In our examples of the tearing-and-stitching tests, the OCICI outperforms the H-RANSAC; the acknowledgeable point of the merit is that the OCICI method performs excellently for most of the given images for the tearing-and-stitching tests with just 3 candidate inliers. On the other hand, in Fig. 18, it is shown that OCICI with 3 candidate inliers outperforms A-RANSAC with 3 initial random guesses where the matching threshold 1.2 is taken for both methods; from our experiments, as the threshold 𝜖𝜖 decreases, the quality difference between the results of both methods tends to increase (in the Figure, fatal miss stitching is shown, given by A-RANSAC).

E1KOBZ_2020_v14n4_1648_f0017.png 이미지

Fig. 18. Actual graphical output of stitching of A-RANSAC vs. OCICI, for 𝜖=1.2

B. Tests by other general image data

In this section, we present some other miscellaneous stitching results by a general image data; here we apply the methods A-RANSAC, OCICI, and H-RANSAC for several images including those of Adobe Panoramas Dataset which is tested in [19]. As in the previous example tests, we set the candidate initial inliers 3 in OCICI and the number of random choice of RANSAC of H-RANSAC 3000, and 3 random initial choices of guesses for A-RANSAC.

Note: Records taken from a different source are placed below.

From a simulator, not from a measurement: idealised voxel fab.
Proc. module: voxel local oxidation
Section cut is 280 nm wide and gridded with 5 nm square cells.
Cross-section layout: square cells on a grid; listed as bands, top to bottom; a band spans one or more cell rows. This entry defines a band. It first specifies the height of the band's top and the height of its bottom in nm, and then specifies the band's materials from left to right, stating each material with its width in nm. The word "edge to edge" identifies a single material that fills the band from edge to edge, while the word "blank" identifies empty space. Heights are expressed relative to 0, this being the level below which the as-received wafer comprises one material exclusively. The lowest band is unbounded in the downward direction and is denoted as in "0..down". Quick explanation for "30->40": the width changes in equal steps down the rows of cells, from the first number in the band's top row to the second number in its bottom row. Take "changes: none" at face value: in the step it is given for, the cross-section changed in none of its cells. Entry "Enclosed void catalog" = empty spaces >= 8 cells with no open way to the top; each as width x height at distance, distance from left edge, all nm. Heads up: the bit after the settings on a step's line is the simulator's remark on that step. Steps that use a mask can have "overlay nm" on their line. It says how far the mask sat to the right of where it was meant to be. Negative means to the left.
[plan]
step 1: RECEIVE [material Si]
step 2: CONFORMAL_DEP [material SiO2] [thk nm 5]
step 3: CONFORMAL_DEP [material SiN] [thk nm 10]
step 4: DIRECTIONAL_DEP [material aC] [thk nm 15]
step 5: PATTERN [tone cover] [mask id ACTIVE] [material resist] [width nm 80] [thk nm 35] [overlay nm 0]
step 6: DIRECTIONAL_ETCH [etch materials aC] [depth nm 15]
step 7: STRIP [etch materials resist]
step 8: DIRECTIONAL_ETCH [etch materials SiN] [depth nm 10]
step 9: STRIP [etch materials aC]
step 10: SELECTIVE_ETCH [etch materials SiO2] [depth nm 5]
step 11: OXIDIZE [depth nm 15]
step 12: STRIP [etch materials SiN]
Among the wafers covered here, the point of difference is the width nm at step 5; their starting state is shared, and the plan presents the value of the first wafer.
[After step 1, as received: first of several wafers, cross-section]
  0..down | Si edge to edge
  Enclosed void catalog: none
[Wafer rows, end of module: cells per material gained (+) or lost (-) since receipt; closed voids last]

In the tests, the overall stitching performance looks equivalent between H-RANSAC and OCICI or the H-RANSAC performs slightly better in the graphical naturality, especially, for images having the quantity of perspective. However, for images having the perspective view, the H-RANSAC makes warped parts in sensed image; the red boxes compared in Fig. 19 represent the warped area in the test output images, indicating that the homographic transform of H-RANSAC which performs in better naturality for the perspective images may have inferiority compared to the rigid-affine transform of OCICI in the sense of warping images; the red boxes denote the regions where the distinctive warped areas have occurred as the results of the mapping of the sensed images resampled by H-RANSAC.

E1KOBZ_2020_v14n4_1648_f0019.png 이미지

Fig. 19. Actual graphical output comparison of stitching for Adobe Panoramas Dataset (H-RANSAC in 1st column and OCICI in 2nd column), for 𝜖=1.5

In Fig. 20, we compare the actual stitching performance between the methods of A-RANSAC, OCICI, and H-RANSAC. In these examples, we set the candidate initial inliers 3 in OCICI, 3 initial guesses in A-RANSAC, and the number of random choice of RANSAC of H-RANSAC 3000, at the matching threshold 1.2; as the threshold 𝜖𝜖 decreases, the quality difference between A-RANSAC and OCICI tends to increase (for A-RANSAC, in 10 trials at lots of the examples fatal miss stitching happened as shown in the Figure).

E1KOBZ_2020_v14n4_1648_f0020.png 이미지

Fig. 20. Actual graphical output comparison of stitching for Adobe Panoramas Dataset (A-RANSAC in 1st column, OCICI in the 2nd column, and H-RANSAC in the 3rd column), for 𝜖=1.2

4. Discussion

In our experiments of the stitching of the drone-based images, we tested for 63 pairs of images which are obtained by a drone inspecting certain PV panel artifacts. In applying the feature-based method, the SIFT feature descriptor was used, because the SIFT method has invariant properties on the scale and has proven that it still maintains high repeatability for projection transformations within a certain range. In applying the images, in order to improve the experimental computation speed, we reduced the resolution of the original image to 200 ×250 (although the aspect ratio of the reduced images is not the same as that of the original images, from our experiments, we have found out that the SIFT descriptor functioned properly to compare the features, except that the images were reduced by too much; for the images reduced to be 135 × 240, although the aspect ratio is equal to that of the original images (2160×3840), from our preliminary experiments, the quality of stitching tended to be significantly deteriorated). For the proposed method (OCICI) of stitching images, the sample consensus method was applied in order to identify the correct hypothesis of the mapping function given by the 3 × 3 affine transforming matrix. In order to identify the hypothesis, we experimentally compared the performances between the proposed method and RANSAC by homographic transform (H-RANSAC) and affine transformation (A-RANSAC); for H-RANSAC the number of feeds of random initial guess for RANSAC is set 3000 (from our preliminary test, over 3000 the actual performance was not improved any more).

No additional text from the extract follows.